The Hot Brown is Kentucky’s most famous dish, but if you’re not from the Bluegrass State, chances are you’ve never even heard of it!

The Hot Brown was invented at Louisville’s Brown Hotel in 1927. The hotel was a hot-spot during the Roaring 20s and the hotel chef wanted to create a unique dish for the guests. The Hot Brown was born and quickly became a favorite dish of Louisvillians before spreading to the rest of the state.

A hot brown is an open-faced sandwich made of thick-cut bread, turkey, bacon, and tomatoes covered in a rich, cheesy Mornay sauce. Many local restaurants have their own unique take on the hot brown, adding different cheeses, vegetables, or even creating a vegetarian version of the dish.

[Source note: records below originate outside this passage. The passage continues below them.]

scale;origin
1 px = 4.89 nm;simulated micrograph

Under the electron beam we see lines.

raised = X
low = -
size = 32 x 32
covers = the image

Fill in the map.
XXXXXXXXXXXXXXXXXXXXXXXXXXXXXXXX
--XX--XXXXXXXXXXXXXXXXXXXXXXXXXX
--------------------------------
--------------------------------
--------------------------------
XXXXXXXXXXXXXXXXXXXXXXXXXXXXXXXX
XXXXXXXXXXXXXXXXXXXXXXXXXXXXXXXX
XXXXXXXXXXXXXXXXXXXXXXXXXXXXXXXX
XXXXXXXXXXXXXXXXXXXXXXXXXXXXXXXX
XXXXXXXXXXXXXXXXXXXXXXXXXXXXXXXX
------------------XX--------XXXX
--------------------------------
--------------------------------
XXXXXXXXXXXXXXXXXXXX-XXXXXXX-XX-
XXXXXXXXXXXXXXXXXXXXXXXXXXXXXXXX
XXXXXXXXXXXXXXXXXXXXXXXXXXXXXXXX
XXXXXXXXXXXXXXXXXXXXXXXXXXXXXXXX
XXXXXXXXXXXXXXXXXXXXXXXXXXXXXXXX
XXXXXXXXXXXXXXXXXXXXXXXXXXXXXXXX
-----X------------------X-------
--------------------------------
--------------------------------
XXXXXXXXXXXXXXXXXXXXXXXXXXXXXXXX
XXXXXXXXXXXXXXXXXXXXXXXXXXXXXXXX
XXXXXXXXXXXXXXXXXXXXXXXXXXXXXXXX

Visiting Kentucky and want to try a Hot Brown for yourself? Visit the Brown Hotel in Louisville to try the original recipe Hot Brown at its birthplace. Other spots in Louisville with delicious takes on the famous sandwich are The Village Anchor and Goose Creek Diner. Visiting Lexington? Ramsey’s Diner has a delicious version of the traditional Hot Brown, the Lexington Diner has a breakfast take on the sandwich, and Stella’s Kentucky Deli is home to a vegetarian take of the dish.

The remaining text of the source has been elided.